CIA Medianetwork’s chief executive David Wheldon has axed his
managing director Alan Brydon and business development director Kevin
Shute and transferred the day-to-day running of the agency to four
management heads.
The culling of top-tier staff is part of a cost-cutting exercise by
Wheldon, who joined the ailing agency in September, pledging to push CIA
’back into the top three within two years’.
The media agency’s losses last year include the pounds 15 million
Blockbuster account, as well as the pounds 30 million Heinz and the
smaller IPC Magazines tasks. By the middle of 1999, billings were down
24 per cent year on year.
Brydon, who joined CIA from New PHD-owned Rocket in 1997, will leave at
the end of January.
Shute, the former sales controller of Mills & Allen, departed before
Christmas. Both have no firm job plans but Shute is not ruling out a
return to a media owner.
Neither men will be replaced. Wheldon has shared their duties among head
of broadcast Tim Nelligan, head of non-broadcast Andy Martin, head of
planning David Fletcher and head of client servicing Andy Bolden.

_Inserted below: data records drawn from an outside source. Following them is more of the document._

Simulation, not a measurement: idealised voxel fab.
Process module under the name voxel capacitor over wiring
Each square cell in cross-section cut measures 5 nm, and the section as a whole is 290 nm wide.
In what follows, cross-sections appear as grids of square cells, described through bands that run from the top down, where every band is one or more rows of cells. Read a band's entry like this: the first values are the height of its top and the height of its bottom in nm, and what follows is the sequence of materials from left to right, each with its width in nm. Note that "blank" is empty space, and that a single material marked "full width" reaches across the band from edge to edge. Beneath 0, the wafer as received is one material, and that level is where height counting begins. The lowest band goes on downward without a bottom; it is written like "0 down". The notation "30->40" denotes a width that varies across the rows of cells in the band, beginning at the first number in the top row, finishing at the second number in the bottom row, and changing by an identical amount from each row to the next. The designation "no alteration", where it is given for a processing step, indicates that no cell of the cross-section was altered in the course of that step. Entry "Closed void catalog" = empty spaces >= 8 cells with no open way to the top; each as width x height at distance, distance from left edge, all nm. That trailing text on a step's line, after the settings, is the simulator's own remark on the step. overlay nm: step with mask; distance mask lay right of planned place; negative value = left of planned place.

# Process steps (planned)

CIA chairman Tony Kenyon has also been promoted to deputy chairman of
CIA’s parent company CIA UK Group. He will assist Wheldon with UK group
issues.
He has also hired a business manager, Rebecca Harrison, from Bates
UK.
Insiders suggest that Wheldon could be grooming Tempus-owned CIA for a
merger or takeover to enable it to compete with merged agencies such as
Starcom Motive Partnership. One said: ’CIA is streamlining to make
itself more palatable to a possible buyer, maybe WPP or Young &
Rubicam.
The problem is that some in the agency see CIA as the Manchester United
of the media world, whereas it’s actually more like Sheffield United.’